The bus boycott that took place in Montgomery, Alabama is a very important and influential event of the civil rights movement. During this protest, African Americans refused to use the buses as transportation because of the segregated seating that required people of color to sit in the back, and whites to sit in the front. This protest was sparked by the arrest of Rosa Parks when she refused to give up her seat to a white person. Rosa Parks is considered to be “widely respected, active in the church and in volunteer activities, Parks was an ideal person to serve as a rallying point for a protest” (Dunar 214). Through African American churches and headlines of newspapers in Montgomery, the word quickly got out about the boycott.

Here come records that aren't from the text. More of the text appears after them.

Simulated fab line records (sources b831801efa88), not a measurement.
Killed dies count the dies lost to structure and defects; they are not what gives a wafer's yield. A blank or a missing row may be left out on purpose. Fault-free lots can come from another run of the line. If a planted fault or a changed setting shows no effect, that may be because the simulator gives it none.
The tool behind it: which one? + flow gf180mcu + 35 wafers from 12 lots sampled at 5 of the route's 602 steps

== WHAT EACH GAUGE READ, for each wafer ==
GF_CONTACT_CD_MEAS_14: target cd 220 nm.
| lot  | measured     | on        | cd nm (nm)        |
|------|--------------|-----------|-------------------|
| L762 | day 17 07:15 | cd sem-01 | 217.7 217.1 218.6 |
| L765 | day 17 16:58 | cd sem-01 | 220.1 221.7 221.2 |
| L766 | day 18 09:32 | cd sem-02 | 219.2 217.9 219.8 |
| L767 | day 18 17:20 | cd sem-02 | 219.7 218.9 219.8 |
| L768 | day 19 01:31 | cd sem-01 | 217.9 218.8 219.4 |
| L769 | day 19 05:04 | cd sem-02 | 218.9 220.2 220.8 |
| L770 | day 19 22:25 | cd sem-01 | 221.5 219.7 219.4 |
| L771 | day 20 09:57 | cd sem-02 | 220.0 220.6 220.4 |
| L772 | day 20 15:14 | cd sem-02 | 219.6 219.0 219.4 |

This website explains that about 40,000 African American riders ditched the buses on December 5, 1955 and began walking, no matter how far away their destination was. There also was carpools and taxis made available to help keep the boycott a success. That same day, Martin Luther King Jr. was elected president of the Montgomery Improvement Association (MIA), and it was decided that they continue on with the boycott. They would not stop until these following conditions were met: “courteous treatment on the buses, black bus drivers on routes that served the black community, and first come, first served seating on the bus. In the making last demand, they also agreed that African Americans would first take seats in the back of the bus, and move forward as the bus filled” (Dunar 216). Which was at first a thriving company, the buses in Montgomery lost 750,000 dollars in fares due to this protest. Bus officials would say, “unless the fares were doubled, ‘we just can’t live.’ City commissioners agreed, and fares were increased from ten to fifteen cents. Transfers, formerly free, would now carry a five-cent charge, and the fare for school children increased from five to eight cents” (McGhee). The company also had problems with communication when attempting to get riders back on the buses. Many of the drivers often said their “hands were tied”, considering they had no power over the city and state laws that implemented segregation onto their buses, making it impossible to come up with a feasible solution. In addition to the bus companies, the shopping centers downtown suffered as well since this large part of the town’s population no longer had easy transportation to get there to shop. Finally, on Monday, April 24, 1956, the Supreme Court of the United States decided that segregation of races on buses is unconstitutional, forcing the buses to discontinue their practice of segregation. Despite this decision, the bus lines still continued to struggle with new troubles. For example, “A few days after the buses were integrated, a fifteen-year-old black girl was beaten at a bus stop by a group of white males. Also in the days immediately following, five buses were fired upon by whites and at least one person was injured” (McGhee). Though the boycott had ended, its impacts were long lasting on the civil rights movement.
Works Cited
Dunar, Andrew J. America in the Fifties. Syracuse University Press, 2006.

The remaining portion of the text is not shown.